Feminicide: TRIAL before the Inter-American Court of Human Rights
TRIAL and OMCT submit an amicus curiae brief to the Inter-American Court on Human Rights on the Right to Personal Integrity and the Right to Dignity
In April 2009 TRIAL – through it’s Advocacy Center TRIAL (ACT) – and the World Organization against Torture (OMCT) submitted a joint amicus curiae brief to the Inter-American Court of Human Rights in the case Campo Algodonero: Claudia Ivette González, Esmeralda Herrera Monreal and Laura Berenice Ramos Monárrez v. Mexico.
This case is of great importance as it is the first one concerning the feminicide in Ciudad Juárez (Mexico) to reach an international human rights court. Since 1993, almost 400 women were abducted, raped and murdered in Ciudad Juárez. Victims were usually young women, between 15 to 25 years of age, belonging to socially disadvantaged groups. Mexican authorities have not responded in a timely and effective manner and conducted inadequate and, in some cases, negligent investigations, thus fostering an ongoing climate of impunity.

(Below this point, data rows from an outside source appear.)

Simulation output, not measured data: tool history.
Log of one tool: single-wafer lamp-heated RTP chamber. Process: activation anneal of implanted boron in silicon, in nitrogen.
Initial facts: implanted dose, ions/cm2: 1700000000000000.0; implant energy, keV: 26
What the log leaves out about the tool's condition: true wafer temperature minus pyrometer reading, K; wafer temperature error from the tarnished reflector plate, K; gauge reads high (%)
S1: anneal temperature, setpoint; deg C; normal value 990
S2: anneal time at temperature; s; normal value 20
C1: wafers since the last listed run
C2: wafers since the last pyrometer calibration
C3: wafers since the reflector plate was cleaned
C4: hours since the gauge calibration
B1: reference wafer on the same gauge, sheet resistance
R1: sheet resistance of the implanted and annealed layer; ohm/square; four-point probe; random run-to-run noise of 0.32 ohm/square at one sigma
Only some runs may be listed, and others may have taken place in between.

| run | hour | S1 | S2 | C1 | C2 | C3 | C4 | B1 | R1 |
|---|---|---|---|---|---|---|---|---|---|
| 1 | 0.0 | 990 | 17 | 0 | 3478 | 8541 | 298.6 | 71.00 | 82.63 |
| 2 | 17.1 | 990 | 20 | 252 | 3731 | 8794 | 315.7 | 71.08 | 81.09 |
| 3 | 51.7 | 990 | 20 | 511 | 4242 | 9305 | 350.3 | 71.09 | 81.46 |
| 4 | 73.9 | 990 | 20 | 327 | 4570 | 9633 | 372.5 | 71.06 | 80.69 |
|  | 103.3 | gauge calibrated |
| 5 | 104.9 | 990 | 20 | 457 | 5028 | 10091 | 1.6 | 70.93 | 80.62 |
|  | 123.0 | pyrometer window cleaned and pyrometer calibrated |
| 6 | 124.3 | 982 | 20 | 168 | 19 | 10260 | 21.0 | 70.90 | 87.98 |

On 6 and 7 November 2001 the mutilated bodies of Esmeralda Herrera Monreal (14 years old), Laura Berenice Ramos Monárrez (17 years old) and Claudia Ivette González (20 years old), were found abandoned in the city’s outskirts. Municipal, federal and State authorities discriminated the victims and their families, failed to conduct a prompt and thorough investigation, misidentified and mistreated the bodies, failed to gather reliable forensic evidence and resorted to irregularities, including torture to extract confessions. To date, those responsible for the abduction, torture and murder of the young girls have not been identified, judged and sanctioned.
The amicus curiae brief submitted by TRIAL and OMCT focuses on State’s obligations with regards to the right to personal integrity and to the right to dignity, in particular in cases of violence against women and children.
The Inter-American Court held two public hearings on the case on 28 and 29 April 2009 and it will rule in the following months on whether Mexico is responsible for failing to ensure a number of rights enshrined in the American Convention on Human Rights, in the Inter-American Convention on the Prevention, Punishment and Eradication of Violence against Women, and in the Inter-American Convention to Prevent and Punish Torture.